Tuesday, 14 January 2014

Vintage explorations

At the weekend a post on my local knitting group's Ravelry forum reminded me about the Southampton University Vintage Knitting Pattern library.  I then spent several happy hours reading the patterns, including entire books of knitting talk, all on free access.  Then I had a little light bulb moment -  that to truly appreciate the patterns I should knit one up.

I have made a mitten (just one for now but the second is on its way)

I have a large collection of 3 and 4ply pure wool yarn in loads of colours, I chose shades which are closest to the ones suggested in the pattern, which states black, white and magenta (I have black, beige and scarlet)

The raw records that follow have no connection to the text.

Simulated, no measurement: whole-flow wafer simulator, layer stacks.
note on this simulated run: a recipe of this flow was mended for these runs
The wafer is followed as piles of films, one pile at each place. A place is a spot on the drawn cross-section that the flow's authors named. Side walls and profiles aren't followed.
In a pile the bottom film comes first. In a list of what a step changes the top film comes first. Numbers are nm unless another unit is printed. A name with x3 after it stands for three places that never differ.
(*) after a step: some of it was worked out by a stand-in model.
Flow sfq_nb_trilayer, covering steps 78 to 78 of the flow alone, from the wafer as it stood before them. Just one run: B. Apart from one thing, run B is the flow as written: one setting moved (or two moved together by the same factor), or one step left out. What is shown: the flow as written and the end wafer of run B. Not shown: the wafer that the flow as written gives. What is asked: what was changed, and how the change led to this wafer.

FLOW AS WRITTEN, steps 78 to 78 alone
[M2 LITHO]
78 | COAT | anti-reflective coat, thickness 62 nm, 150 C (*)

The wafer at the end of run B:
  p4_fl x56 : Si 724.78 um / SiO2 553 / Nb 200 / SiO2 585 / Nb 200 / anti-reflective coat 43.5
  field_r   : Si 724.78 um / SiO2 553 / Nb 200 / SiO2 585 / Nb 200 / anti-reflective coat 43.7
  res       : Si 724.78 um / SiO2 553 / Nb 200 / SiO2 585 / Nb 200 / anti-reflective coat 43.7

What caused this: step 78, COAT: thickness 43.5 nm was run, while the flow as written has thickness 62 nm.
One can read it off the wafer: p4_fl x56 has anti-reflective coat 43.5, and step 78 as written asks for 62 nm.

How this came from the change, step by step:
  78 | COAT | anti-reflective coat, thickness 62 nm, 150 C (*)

My yarn is about 50 years old and although the pattern book was published in 1876 it is broadly similar to the yarn a lady would have bought at her local shop to make herself a pair of warm mittens.  Note these were made for wearing indoors, houses were very chilly in those days!

The patterns of this era are written without the standard terminology we are used today.  The style is more narrative, in this pattern increases are called 'raises' and purl 'seam'. But by reading the pattern straight through and, where instructed, referring back to details in other patterns it is easy to follow and my first mitten, cast on on Sunday afternoon was cast off this morning

stripes in K2P2 rib

a neat thumb gusset worked exactly according to the pattern


Now, all this - lovely pattern resource, a yarn stash of 1950s 3 ply and breaking vintage knitting code led to an idea.... A knit-a-long! (with a difference)

Here is what I suggest

1. Choose any of the patterns on the Southampton website (including the mittens here)
2. Knit in your own yarn (anything suitable) post as a project on ravelry with the tag chopkinsvintageKAL  or upload to my flickr group

And that's all there is to it!  Except...  with the permission of those who join in and post photographs I would like to let the department at the university know about the project.  I may also have the opportunity to display some of the knitted articles (or photographs) at a local knitting event later in the year.  I can't say any more about this at the moment so you will just have to keep an eye on the blog for more information on that.  But if you join in and live in the UK perhaps you might consider whether you might lend me your FOs to put on show.

Although I have only made one mitten so far, I fully intend to knit the other and other items from the pattern library, some stockings perhaps, or a hat.  I have plenty of fine yarn in other colours - see here!

I look forward to hearing from you!



PS (following Sally's comment)  There is no time limit if you just want to join in the fun, knit up one of the patterns and tag it on Ravelry or upload to flickr.  But if you would like to lend your knitting to me (or have some photographs of your work included in)  the display I am hoping to set up as part of the Big Knit project in our town's Summer festival I will need to know by mid May.  More details about the display once I have liaised with both the Art school and our festival committee.   


Sally said...

Great idea, I have already downloaded a couple of the very early books with the idea of hand knitting something suitable for my Regency dancing classes.

Is there a time limit as I have some things that need to be finished by the end of January?

maryom said...

Thanks for bringing these old patterns to my attention. They're absolutely fascinating and I can see I'm going to be spending a lot of time going through them. From the little I've had chance to look at so far, I'm amazed at them. I have a collection of my grandmother's patterns going back to 1930s but they're recent publications in comparison. I'm not sure I'll get round to knitting anything from the patterns (I've just started a cabled cardigan) but I'll post a link if I do.